A VGSO seminar today on ‘The Charter’s first six months’ (of full operation) actually spent more time on its second six months. The panel consisted of Vic S-G Pamela Tate, special counsel for HR Joanna Davidson and head of the DoJ’s HR Unit, Catherine Dixon. The session opened with the news that Dixon will be shifting to VGSO on December 10th. (Isn’t that Human Rights Day?)
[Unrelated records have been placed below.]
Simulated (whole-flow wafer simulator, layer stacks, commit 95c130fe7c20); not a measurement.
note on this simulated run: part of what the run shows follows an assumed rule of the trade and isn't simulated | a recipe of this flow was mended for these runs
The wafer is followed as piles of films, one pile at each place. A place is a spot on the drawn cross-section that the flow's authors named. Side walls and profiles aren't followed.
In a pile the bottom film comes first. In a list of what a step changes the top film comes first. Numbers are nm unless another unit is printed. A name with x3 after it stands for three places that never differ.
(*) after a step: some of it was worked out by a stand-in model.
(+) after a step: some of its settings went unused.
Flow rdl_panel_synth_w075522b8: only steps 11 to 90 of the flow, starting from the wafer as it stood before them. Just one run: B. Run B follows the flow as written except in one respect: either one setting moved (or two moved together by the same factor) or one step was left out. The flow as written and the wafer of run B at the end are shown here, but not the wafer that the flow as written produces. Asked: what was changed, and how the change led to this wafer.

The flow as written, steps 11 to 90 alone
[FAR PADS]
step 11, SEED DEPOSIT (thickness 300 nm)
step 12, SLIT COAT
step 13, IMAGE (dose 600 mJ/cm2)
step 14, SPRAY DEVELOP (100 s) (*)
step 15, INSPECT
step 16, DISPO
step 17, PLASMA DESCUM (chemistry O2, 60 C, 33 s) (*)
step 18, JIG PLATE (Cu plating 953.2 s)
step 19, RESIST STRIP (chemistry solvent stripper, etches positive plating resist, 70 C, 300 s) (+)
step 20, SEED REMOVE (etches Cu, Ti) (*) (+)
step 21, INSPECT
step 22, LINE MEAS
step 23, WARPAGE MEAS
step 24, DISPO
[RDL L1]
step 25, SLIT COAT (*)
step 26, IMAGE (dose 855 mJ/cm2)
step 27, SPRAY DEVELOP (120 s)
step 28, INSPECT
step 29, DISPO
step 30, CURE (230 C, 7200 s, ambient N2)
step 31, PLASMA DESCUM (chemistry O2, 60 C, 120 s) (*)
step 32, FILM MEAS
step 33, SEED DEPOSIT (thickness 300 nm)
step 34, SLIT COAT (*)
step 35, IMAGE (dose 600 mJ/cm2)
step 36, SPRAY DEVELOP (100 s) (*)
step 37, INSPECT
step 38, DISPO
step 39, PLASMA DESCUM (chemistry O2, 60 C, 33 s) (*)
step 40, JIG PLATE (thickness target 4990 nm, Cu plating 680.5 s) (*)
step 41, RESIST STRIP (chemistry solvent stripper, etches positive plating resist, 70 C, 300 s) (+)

In the main session, Tate described Sabet and Dixon outlined the HR Unit’s work, but it was Davidson’s comments (both opening and in response to questions) that were the most interesting, particularly in describing the following Charter litigation that falls below Austlii’s and the newspapers’ (and therefore my) radar:
- At some point, the Magistrates Court has heard and rejected an application for a stay of a proceeding based on the Charter’s right to a trial without unreasonable delay. A pity that this one isn’t on the record.
- Also, it seems, the Magistrates Court has reverted back to ‘applying the Bail Act‘ after a brief period of following Bongiorno J’s pronouncement in Gray v DPP. Bongiorno’s comments paid too little attention to the Charter to be a stayer, but it’s a bit disturbing that the Magistrates Court can just decide to ignore a Supreme Court precedent. Again, a pity these things aren’t on the record.
- The VCAT hearing reviewing the Mental Health Review Board’s major Charter decision is set down for a week in November. I seem to recall Davidson saying at the Melbourne Law School conference that there was an earlier hearing on the transitional issues. So, does that mean that the transition issues were rejected, sidestepped or postponed?
- VCAT also has another Charter case concerning the interpretation of the Freedom of Information Act‘s public interest exception in light of the Charter’s right to freedom of expression (including the right to seek and impart information.) The A-G, intervening, will argue that the right to seek information only covers willing imparters. In this case, the imparter, Victoria Police, a public authority, isn’t willing. The case will be heard in December.
- The Charter is also apparently being raised by Trevor Flugge (pictured), another notorious Australian adding his name to the select list of early Charter claimaints. Flugge, ex-director of the Australian Wheat Board, is the subject of an action by ASIC for breaches of directorial duties in relation to the Boards dealings with ex-Iraqi president, Saddam Hussein. The action commenced just before Christmas last year, much like BAE’s EOA exemption application that somehow managed to avoid the Charter. But ASIC hardly needs to worry about the Charter. The proceedings against Flugge are brought under federal law pursued by federal agencies. The only apparent Charter link is that the proceedings are in Victoria’s Supreme Court, but it is only bound by the Charter in its administrative capacities. I’d hold on to that gun, Trevor.
So, some interesting cases on the way, but alas no judgments likely this year. Unsurprisingly, the panel was unfailingly upbeat about the Charter’s implemtation by Victoria’s courts and tribunals, with Tate lauding the gratifying experience of airing human rights issues in Sabet and noting the positive comments HRLRC director Phil Lynch made about the courts’ non-application of the Charter in his own ‘first six months’ report card.
Questions from the audience almost entirely came from Victoria Police and VCAT employees. Davidson calmed the former with some hair-raising stories of non-torture cases from New Zealand, while Tate re-assured the latter that all the confusion about Charter s. 4(1)(j) will be resolved by sufficient contemplation of the High Court’s illuminating separation of powers jurisprudence.